My Mom told me a long, long time ago that there are only 6-8 people on the planet that you are wholly and completely compatible with in every possible sense. Where she acquired this knowledge, I’m not sure and will have to find out at some point. She also told me that most likely you won’t get the opportunity to meet one of them. If you do, however, then consider yourself extremely fortunate as the probabilities of such an event are equivalent to a snowball’s chance in hell. I guess there’s some ice skating going on downstairs, if you know what I mean.
It has now been an amazing four months since I met (in person) the love of my life. Although other life circumstances were far less than perfect, it has arguably been the best four months of my life. You probably wonder why I didn’t say “new” or “current” or something like that. It is because she is most definitely, without a doubt, 100% “The One”. How do I know this? Now that, my friends, is something I can’t tell you because I truly don’t have an explanation. If I knew the answer to that question, I would write a book, have it published and live out the rest of my life on my “island” purchased from the money I earned from my NY Times Bestseller. I just “know”. It’s a feeling, a sense, something intangible that I can’t put my finger on. Its something that I just know to the core of my being to be true.

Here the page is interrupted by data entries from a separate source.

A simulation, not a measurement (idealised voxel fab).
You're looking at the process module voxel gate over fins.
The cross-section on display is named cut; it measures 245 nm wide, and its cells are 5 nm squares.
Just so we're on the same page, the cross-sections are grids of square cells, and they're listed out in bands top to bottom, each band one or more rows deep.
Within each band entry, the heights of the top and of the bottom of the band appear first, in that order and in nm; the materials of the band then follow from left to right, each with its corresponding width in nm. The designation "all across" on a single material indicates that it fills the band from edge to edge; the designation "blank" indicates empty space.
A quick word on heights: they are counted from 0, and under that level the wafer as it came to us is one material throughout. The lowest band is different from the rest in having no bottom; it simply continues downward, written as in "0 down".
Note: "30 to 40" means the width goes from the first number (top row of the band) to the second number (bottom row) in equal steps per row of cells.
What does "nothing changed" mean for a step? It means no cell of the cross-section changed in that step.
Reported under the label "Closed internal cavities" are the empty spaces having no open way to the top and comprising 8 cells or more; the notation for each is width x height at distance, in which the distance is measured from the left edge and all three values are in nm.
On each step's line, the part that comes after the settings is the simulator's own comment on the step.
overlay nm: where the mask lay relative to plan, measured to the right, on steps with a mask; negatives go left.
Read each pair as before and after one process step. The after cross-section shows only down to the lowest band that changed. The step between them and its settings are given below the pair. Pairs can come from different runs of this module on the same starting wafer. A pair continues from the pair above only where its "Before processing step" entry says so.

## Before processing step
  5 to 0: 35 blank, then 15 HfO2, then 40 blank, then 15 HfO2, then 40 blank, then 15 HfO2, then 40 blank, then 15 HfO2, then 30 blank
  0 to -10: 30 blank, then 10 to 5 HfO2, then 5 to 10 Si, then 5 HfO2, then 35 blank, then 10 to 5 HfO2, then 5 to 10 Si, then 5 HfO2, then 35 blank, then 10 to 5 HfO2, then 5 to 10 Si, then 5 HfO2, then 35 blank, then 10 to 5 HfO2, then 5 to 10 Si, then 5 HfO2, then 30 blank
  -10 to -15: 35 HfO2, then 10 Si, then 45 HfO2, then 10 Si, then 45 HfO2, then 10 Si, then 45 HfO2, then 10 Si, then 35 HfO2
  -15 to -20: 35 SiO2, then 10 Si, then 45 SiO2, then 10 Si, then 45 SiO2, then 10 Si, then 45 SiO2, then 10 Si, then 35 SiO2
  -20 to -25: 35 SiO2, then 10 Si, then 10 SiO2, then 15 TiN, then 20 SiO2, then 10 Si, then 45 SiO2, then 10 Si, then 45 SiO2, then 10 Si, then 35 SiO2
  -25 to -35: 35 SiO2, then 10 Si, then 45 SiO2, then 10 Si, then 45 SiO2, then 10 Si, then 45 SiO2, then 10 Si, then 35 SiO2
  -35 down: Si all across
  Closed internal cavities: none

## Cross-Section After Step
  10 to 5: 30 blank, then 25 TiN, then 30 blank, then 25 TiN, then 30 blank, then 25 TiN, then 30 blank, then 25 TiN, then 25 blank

I can honestly say I never thought I would find someone again. Sure there would probably be women I dated and such, but never one I would fall in love with. This was a big surprise as we had known each other for probably a year before we discussed the possibility of meeting in person. It has been fun to go back through our correspondences prior to the time the tone of our interactions changed and seeing how there was a little casual flirting, but nothing really serious. In all honesty, when I started talking to her, I really had no idea she would become the woman I would spend the rest of my days with. But here we are four months later and our bond only gets stronger each day. It has been a growing experience for both of us as we both came from similarly failed marriages and our former partners bear an eerie resemblance to one another in actions and behavior. I do believe we have a huge advantage that we both didn’t have before though. We both know exactly what we don’t want, what we do want, and that life is too short to dwell on the negative. We make the rest of this journey called life together, through the ups AND the downs. I’m very grateful for having the opportunity to have her be a part of my life, for her trusting me and allowing me to be part of hers, and to be able to come home to her every night and know that no matter how rough the day was, it will be instantly better the moment I see her.
I love you Lauren and I promise I always will.